How will the San Francisco 49ers deal with their potential holdout situations?
The continued holdouts of Alex Boone and Vernon Davis are the top stories for the San Francisco 49ers during this dead zone between the end of minicamp and the beginning of training camp. With no team events scheduled until the end of July, there’s no impetus for a deal to be done any time soon, and so this story will continue to wind into the dog days of summer.
With no action expected any time soon, it might be informative to look at recent holdouts by players on the 49ers, to see how these things have been resolved in the past.
The most instructive case is probably Frank Gore’s situation in 2011.
Just after the lockout in 2011, Gore was unhappy with his contract. The veteran back was coming off of an injury-shortened 2010, but he had rushed for over a thousand yards in the four years before that, and was arguably one of the top five backs in the league.

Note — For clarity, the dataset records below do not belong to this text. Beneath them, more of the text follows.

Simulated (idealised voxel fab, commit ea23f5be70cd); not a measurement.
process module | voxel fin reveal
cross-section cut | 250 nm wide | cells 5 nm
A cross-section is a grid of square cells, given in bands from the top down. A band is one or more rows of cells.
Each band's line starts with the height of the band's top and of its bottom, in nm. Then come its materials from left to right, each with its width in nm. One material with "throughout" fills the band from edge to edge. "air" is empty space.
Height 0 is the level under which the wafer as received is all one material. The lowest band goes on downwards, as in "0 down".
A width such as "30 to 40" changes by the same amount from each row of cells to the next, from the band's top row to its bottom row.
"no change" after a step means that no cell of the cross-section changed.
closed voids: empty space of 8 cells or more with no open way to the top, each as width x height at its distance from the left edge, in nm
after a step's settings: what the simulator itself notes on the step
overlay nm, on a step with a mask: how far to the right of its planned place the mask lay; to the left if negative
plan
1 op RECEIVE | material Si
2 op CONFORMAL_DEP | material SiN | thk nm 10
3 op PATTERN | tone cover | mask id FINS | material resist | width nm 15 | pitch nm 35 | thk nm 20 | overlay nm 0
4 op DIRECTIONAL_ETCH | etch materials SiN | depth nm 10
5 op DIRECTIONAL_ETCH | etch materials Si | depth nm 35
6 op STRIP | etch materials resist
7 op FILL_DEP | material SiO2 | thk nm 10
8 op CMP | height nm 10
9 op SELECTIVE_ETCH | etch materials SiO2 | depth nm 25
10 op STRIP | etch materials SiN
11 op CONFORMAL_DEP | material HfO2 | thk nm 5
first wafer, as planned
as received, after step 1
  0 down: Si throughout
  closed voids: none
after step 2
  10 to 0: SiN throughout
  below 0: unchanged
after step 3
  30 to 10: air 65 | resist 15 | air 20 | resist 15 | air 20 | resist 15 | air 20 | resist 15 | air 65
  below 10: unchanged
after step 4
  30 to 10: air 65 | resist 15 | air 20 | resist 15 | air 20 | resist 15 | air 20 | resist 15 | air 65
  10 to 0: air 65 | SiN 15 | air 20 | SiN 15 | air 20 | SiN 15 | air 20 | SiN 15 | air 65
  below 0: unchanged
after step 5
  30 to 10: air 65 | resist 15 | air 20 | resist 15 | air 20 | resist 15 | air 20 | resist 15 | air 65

However, he wasn’t quite getting paid like one. Gore was scheduled to earn only $2.9 million in base salary and $2 million in bonuses in the final year of his deal. Gore wanted one last big payday, as, at age 28, he knew that the odds of getting another large contract would exponentially decrease as he approached age 30.
The 49ers, under then rookie head coach Jim Harbaugh, refused to negotiate at the time. That led to Gore missing the first four days of training camp before reporting, coming in to practice while negotiating a contract extension.
Once he was back in camp, negotiations began in earnest. About a month later, Gore and the 49ers came to an agreement on a three-year, $21 million contract, extending him through the 2014 season. The 49ers were more than willing to negotiate once Gore reported, with President Jed York and general manager Trent Baalke calling Gore a "49er for life."
This is the ideal case for the 49ers for both the Boone and Davis holdouts. When Jim Harbaugh talks about the “49er way”, this is what he’s talking about—showing up, honoring your contract and trusting that the team will do the right thing.
That’s not necessarily best for the players, of course. In a league with nonguaranteed contracts, it’s entirely understandable why a player would want to get the best deal possible. NFL careers are short, and an injury could end them at any time. Still, with Davis under contract through the 2015, the amount of leverage he has to force contract negotiations is very small. He would probably be best served following Gore’s example and reporting early to training camp, letting his agents and the front office negotiate an extension.
A worse scenario for San Francisco would be a situation like they encountered when negotiating Michael Crabtree’s rookie deal.
In the 2009 draft, Crabtree surprisingly fell to the 10th pick overall in the draft, falling behind Maryland receiver Darrius Heyward-Bey. It was pretty much universally agreed upon that Crabtree was the better player and deserved to have been picked higher.
One of the people thinking Crabtree deserved to be picked higher was Crabtree himself, and he put together one of the longer rookie holdouts in NFL history, in an effort to get paid as if he had been the first receiver picked. The negotiations dragged on into mid-August, to the point where Crabtree’s advisors insinuated Crabtree could wait an entire year and reenter the 2010 draft.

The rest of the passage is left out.